Marine Finance focuses on financing vessel acquisitions for the spot market, time charters or bareboat charters, as well as the construction of work boats, and to finance the acquisition of vessels for scrapping.
According to the International Marine Organization, over 90% of everything we consume comes and goes on a ship, by sea. The seaborne trade industry was valued at $12 trillion USD in 2017. The maritime industry underpins the global economy as almost all goods and products we touch and feel everyday are transported across the oceans.
We believe this is the first time retail investors will be able to invest in Marine Finance on Yieldstreet. Yieldstreet investors will be able to participate in three main areas of Marine Finance: Vessel Acquisition, Vessel Construction and Vessel Deconstruction.
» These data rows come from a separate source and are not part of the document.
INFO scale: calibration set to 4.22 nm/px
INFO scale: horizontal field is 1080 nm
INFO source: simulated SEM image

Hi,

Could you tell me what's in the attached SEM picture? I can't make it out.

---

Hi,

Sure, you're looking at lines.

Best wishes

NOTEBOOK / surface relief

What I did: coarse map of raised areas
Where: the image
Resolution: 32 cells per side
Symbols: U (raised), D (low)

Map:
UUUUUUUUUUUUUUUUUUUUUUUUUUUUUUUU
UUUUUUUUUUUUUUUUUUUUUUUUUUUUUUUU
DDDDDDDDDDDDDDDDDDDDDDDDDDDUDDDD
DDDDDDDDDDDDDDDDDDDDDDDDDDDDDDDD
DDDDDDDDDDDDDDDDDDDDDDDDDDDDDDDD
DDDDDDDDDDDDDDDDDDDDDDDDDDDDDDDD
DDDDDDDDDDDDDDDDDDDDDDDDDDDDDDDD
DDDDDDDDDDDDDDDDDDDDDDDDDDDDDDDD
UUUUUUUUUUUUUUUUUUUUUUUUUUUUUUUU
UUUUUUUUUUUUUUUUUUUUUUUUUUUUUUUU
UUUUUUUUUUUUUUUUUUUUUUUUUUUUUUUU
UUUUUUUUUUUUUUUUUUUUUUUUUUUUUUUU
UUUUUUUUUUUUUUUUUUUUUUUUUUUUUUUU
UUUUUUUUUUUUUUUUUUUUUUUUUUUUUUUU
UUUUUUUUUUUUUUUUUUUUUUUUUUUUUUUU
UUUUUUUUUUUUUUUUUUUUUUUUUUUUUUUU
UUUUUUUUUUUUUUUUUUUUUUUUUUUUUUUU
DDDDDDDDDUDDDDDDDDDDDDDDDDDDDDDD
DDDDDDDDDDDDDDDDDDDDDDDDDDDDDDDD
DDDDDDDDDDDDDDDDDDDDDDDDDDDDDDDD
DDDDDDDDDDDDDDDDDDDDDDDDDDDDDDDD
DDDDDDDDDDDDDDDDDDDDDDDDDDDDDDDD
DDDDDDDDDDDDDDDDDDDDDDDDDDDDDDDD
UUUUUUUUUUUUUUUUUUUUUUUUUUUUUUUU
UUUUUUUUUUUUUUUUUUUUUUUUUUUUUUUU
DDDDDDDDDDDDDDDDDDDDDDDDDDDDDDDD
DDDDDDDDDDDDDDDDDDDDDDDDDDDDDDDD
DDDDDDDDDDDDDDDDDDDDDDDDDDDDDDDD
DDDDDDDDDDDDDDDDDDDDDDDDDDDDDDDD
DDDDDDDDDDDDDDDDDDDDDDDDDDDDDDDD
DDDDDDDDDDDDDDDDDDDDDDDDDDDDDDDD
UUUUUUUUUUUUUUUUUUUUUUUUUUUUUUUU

The Marine Shipping industry is tied to the health of global trade and the wider economy in general. In addition, the industry is impacted by the global supply of available vessels. To gauge the state of the dry cargo industry, many use the Baltic Dry Index, or BDI, which measures the amount of business activity in the shipping industry by calculating daily shipping rates for specific global shipping routes.
The index helps measure demand for shipping capacity vs. the supply of available ships through daily freight market prices and shipping costs. It is calculated through the input of a panel of shipbrokers, who submit their assessment of the freight cost of twenty international shipping routes on a daily basis. The index helps shipbrokers, commodity producers and traders on Wall Street and elsewhere globally to gauge the level of business activity in the shipping industry.
Unlike a car or an airplane, the value of a vessel can actually increase as the BDI strengthens because its worth is derived not only from the value of its parts and infrastructure, but also its future earnings power as well. If there is a healthy supply/demand balance in the available vessel fleet and the global economy is projected to grow, the BDI should increase, as should a ship’s value and the cost of transporting goods.
There are a few factors that are useful to understand when investing in a Marine Finance offering:
Starting in 2003, the global shipping industry went through a five-year super-cycle spurred by the industrialization of China having entered the WTO two years earlier, particularly dry bulk vessels transporting coal and steel. The 2008 financial crisis brought global trade to a near standstill and a collapse of the shipping industry, decimating European banks, the main lenders to the industry.
After a decade long trough with very few new vessel deliveries and mass vessel deconstruction, the dry bulk fleet has reached an equilibrium and the market has recovered. The European banks for the most part, drastically reduced their exposure to marine lending: the top 40 ship finance banks’ portfolios stood at US$355B as of end December 2016, down $40B from December 2015. This has created an opportunity for Yieldstreet Marine Finance to address the increasing demand for asset backed financing.
Similar to our other asset classes, borrowers come to Yieldstreet because of the flexibility we can provide them compared to traditional banks or lending institutions. Marine borrowers can have irregular lending or interest payment timelines that are incompatible with bank requirements. At Yieldstreet, we can custom-structure the loan to fit the borrower’s business plan or timeline.
By investing in a Marine Finance offering on Yieldstreet, your money goes directly to an originator, who seeks to fund borrowers looking to buy, lease, build or deconstruct ships.
At Yieldstreet, we like Marine Finance offerings because they are short in duration (typically between 1-3 years) and backed by an asset (the ship). In the case of certain vessel acquisitions, principal is not only protected by the interest in the ship itself, but also by the added Residual Value Insurance that further protects downside.